During the forward pass of a QCNN, the input tensor is convolved with the quaternion filter to produce the output tensor. This convolution operation is different from traditional CNNs in that it involves the multiplication of two quaternions, rather than the dot product of two real-valued vectors. This allows the QCNN to capture spatial orientation information, such as roll, pitch, and yaw, which are not possible to represent using real-valued filters. The mathematical quaternion convolution introduced by the paper is summarized in the appendix.

The backward pass in a quaternion convolutional layer is similar to that in a regular convolutional layer used in traditional CNNs. The gradient with respect to the input feature map is computed by convolving the gradient with respect to the output feature map with the rotated conjugate of the filter, and then summing across all filters. The gradients with respect to the weights are computed by convolving the gradient with respect to the output feature map with the conjugate of the input feature map, and then summing across all feature maps.

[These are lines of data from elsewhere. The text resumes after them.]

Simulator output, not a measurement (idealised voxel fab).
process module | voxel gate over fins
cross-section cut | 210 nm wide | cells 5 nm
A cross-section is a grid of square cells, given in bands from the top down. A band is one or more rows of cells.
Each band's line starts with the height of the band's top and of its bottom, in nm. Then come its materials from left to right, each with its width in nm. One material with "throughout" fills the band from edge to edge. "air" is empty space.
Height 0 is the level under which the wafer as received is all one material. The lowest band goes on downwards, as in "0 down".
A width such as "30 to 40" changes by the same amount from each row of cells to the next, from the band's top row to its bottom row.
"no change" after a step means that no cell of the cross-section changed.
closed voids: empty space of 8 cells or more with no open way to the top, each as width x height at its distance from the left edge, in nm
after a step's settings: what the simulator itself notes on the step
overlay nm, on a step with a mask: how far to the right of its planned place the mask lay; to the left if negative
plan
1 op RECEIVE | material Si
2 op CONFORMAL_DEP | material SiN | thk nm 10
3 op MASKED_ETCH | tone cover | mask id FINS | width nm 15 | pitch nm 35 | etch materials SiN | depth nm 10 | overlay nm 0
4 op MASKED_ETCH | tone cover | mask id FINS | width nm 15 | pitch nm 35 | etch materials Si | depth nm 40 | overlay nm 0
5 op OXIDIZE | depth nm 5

The created layer is more efficient and readable when compared to the layer available on the Github repository provided by the paper. Our implementation utilizes the PyTorch methods in an improved manner, resulting in less code and enhanced readability. The created layer and provided layer from github are compared after initialisation to verify that these are initialised in a similar fashion. Three individual training runs have been executed to verify the created layer in the architecture described earlier during the result reproduction.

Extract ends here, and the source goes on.